Question

How do you write the equation of the tangent line to the graph of `y = ln(x^2)` at the point (5, ln(25))?

Answer 1

One fast way to do it is using the linear approximation method. For this, we have:

`color(blue)(f_T(x) = f(a) + f'(a)(x-a))`

where:

• `f_T(x)` is the function for the tangent line.
• `f(a)` is the function `f(x)` at `x = a`.
• `f'(a)` is the derivative, `f'(x)`, at `x = a`.
• `a` is the value of `\mathbf(x)` that you are using.

Since `f(x) = ln(x^2)`:

`color(green)(f'(x)) = 1/(x^2)*2x`

`= color(green)(2/x)` (remember to use the Chain Rule on `x^2`)

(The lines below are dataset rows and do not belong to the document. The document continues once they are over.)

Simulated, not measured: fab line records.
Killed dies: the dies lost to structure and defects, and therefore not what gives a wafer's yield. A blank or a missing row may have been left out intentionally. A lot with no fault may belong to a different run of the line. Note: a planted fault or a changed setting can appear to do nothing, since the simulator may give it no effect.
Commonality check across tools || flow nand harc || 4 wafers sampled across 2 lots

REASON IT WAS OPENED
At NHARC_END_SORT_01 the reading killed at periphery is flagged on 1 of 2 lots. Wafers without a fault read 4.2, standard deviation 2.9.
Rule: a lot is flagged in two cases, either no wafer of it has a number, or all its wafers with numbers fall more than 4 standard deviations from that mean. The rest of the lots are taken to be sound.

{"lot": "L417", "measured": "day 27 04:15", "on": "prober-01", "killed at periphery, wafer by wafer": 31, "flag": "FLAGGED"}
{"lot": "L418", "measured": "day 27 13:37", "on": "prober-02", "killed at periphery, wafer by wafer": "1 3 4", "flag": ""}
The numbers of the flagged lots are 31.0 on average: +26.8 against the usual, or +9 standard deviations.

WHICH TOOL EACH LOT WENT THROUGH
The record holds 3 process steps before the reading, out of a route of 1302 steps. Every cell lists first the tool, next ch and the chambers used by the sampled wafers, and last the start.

Next, we can find `a`, `f(a)`, and `f'(a)` easily:

• Since we are using `x = a`, we have `color(green)(a = 5)` from `(5,ln25)`.
• `f(a)` is `f(5)`. so `color(green)(f(5) = ln25)`, as given in the coordinate `(5,ln25)`.
• For `f'(a)`, we plug in `x = a = 5` to get `color(green)(f'(5)) = 2/a = color(green)(2/5)`.

So, the tangent line becomes:

`color(blue)(f_T(x)) = ln25 + 2/5(x-5)`

`= ln25 + 2/5x - 2`

`= stackrel("m")overbrace(color(blue)(2/5))stackrel("x")overbrace(color(blue)(x)) color(blue)(+) stackrel("b")overbrace(color(blue)(ln25 - 2))`